Within three days, Saudi authorities executed 17 individuals, the majority of them foreign nationals accused of drug trafficking. More than a judicial act, this is an authoritarian statement from Crown Prince Mohammed bin Salman.
On August 4, 2025, two Saudi citizens were executed in Mecca for terrorism-related charges. These executions followed the killing of 15 others over the weekend, bringing the total to 17 within 72 hours. The “executions in Saudi Arabia” comes into full view here: a nation flexing its punitive muscle.
Most of those executed, 13 of the 15 over the weekend, were foreigners, convicted of smuggling hashish or cannabis. Another was sentenced for trafficking cocaine. The kingdom enforces its war on drugs with uncompromising rigor, a campaign reignited since late 2022.

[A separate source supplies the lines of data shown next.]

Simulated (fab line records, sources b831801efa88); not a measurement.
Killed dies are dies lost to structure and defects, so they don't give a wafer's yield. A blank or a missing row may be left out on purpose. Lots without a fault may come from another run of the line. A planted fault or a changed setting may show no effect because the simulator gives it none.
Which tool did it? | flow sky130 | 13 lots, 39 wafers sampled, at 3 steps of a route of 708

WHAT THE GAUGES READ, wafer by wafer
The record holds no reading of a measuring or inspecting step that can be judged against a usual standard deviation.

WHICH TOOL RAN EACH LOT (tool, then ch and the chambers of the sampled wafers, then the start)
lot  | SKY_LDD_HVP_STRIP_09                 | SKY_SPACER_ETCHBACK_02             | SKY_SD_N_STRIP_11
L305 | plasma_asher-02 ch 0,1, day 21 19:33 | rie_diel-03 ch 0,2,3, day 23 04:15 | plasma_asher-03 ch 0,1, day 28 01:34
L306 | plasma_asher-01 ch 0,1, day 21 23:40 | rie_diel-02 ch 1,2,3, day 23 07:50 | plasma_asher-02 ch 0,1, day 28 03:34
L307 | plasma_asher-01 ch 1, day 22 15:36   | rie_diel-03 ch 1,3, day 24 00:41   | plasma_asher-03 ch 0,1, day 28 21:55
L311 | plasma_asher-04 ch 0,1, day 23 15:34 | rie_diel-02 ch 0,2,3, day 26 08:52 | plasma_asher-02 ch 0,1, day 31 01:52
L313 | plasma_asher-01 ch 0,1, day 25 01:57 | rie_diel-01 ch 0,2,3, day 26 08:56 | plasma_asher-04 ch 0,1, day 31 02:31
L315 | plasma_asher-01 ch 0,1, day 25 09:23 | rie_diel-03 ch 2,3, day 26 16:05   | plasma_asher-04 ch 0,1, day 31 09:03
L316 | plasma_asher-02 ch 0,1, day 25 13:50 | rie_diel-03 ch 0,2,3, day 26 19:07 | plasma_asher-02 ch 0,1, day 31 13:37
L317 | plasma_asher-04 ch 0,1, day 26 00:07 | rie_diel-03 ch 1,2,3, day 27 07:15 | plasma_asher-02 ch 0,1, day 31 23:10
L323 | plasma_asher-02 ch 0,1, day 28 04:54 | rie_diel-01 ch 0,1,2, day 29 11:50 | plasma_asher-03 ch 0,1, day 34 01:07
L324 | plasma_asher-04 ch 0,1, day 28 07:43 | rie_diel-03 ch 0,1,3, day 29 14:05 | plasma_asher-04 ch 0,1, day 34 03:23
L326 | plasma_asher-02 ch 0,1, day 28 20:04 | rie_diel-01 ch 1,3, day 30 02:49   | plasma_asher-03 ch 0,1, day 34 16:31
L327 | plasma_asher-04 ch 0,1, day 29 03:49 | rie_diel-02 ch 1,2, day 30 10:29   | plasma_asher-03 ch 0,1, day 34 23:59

Fear as Strategy Amid Regional Chaos
This return to maximalist penal policies is far from random. In 2022, Saudi Arabia drew international outrage after executing 81 prisoners in a single day. Since then, Riyadh has seemed to challenge Western diplomatic sensitivities head-on, asserting full judicial sovereignty in an increasingly unstable region. By doubling down on the death penalty, Saudi Arabia brushes aside moralistic finger-wagging from Western capitals.
According to AFP figures, 239 people have been executed since January 2025, 161 of them for drug-related offenses. This signals a clear acceleration compared to 2024, which recorded 338 executions, and reflects a calculated terror-by-law strategy.
Jeed Basyouni of the human rights group Reprieve called the trend “particularly troubling in a global context increasingly leaning toward decriminalization of cannabis.” But Saudi Arabia isn’t following Western trends, it’s tightening the leash on internal decay.
Captagon: The Regime’s Moral Line in the Sand
The United Nations confirms it: captagon, an amphetamine produced in Syria and Lebanon, is flooding the Gulf. Saudi Arabia, its largest market, has made this drug an existential threat. The 2023 declaration of war on narcotics was no empty statement—it triggered a judicial crackdown unlike anything in recent memory.
Those sentenced under the moratorium (2019–2022) are now facing the executioner, giving the impression of a scheduled purge. Authorities justify this as a matter of “national protection.” But in truth, it signals the Crown Prince’s commitment to a version of modernization that does not include moral leniency.
A Message to the West, and to Regional Mafias
Behind the raw brutality of these executions in Saudi Arabia lies a double-edged message. To Lebanese and Syrian drug cartels: the kingdom will not be a narco-state. To the West: human rights criticism won’t sway Riyadh. This is a government that conducts foreign policy selectively, moralizes on its own terms, and has little patience for Western hypocrisy over policing, immigration, or justice.
Beneath the sanitized language of official communiqués lies a hardening state logic: post-oil Saudi Arabia is building itself on authoritarian control, moral rigidity, and strategic indifference to global virtue signaling.